I have a habit of taking up and dropping hobbies at a fairly high rate. My INTP personality, lately changing to an INTJ, it seems, thrives on new challenges. Photography is one of the few hobbies I’ve managed to stick with for many years, and I’m pretty sure it is because it is one that constantly presents new challenges and one I will never master. Part of the challenge is constantly adapting to new equipment and new technology, but the bigger challenge is capturing the right moment. That seems especially true in wildlife photography.
The gathering of birds at Big Beef Creek in June offers a perfect opportunity to develop skills and the potential for a great shot. Sometimes the light hits birds from just the right angle and you get a perfect exposure.
Of course, the best shots are action shots, and to get those you need to follow the eagles as they catch fish,
but it’s much harder to control the light since you seldom know where the eagles will fly in from, nor where they will decide to eat the fish they’ve caught.
This should probably have been the best shot of the sequence — it’s certainly my favorite “pose” —
but what little light there was coming from behind the eagle and there’s no way to pull more detail from the wings.
Of course, the eagle did fly overhead and behind us to feast on his catch
and the light, and exposure, was nearly perfect.

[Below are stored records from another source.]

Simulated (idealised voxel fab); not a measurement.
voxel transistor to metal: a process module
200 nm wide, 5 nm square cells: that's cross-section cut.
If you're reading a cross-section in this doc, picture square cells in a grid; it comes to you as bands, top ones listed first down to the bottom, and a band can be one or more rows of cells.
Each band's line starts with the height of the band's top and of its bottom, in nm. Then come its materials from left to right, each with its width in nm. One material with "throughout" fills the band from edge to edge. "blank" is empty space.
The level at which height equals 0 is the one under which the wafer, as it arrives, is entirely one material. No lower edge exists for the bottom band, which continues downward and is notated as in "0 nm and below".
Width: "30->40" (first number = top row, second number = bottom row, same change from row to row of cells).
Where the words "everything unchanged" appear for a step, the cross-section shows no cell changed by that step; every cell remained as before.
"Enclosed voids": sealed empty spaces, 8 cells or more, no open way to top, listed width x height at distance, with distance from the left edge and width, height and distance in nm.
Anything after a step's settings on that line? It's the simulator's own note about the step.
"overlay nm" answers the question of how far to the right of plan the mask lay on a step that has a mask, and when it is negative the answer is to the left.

Luckily, I seldom worry about these things while shooting, especially if I have no control over them. All of the amateur photographers I hang out with simply ooh and aah when the birds swoop by with their catch. Any frustration I have with the shots tends to take place sitting in front of the computer, long after the experience itself. That’s why when passer-bys ask me if I got “any good shots,” I say that I won’t know until I get home and can see them on my computer screen.
It’s frustrating not being able to control all the variables, but it is probably what makes shooting wildlife so addictive for me — that and learning my many mistakes.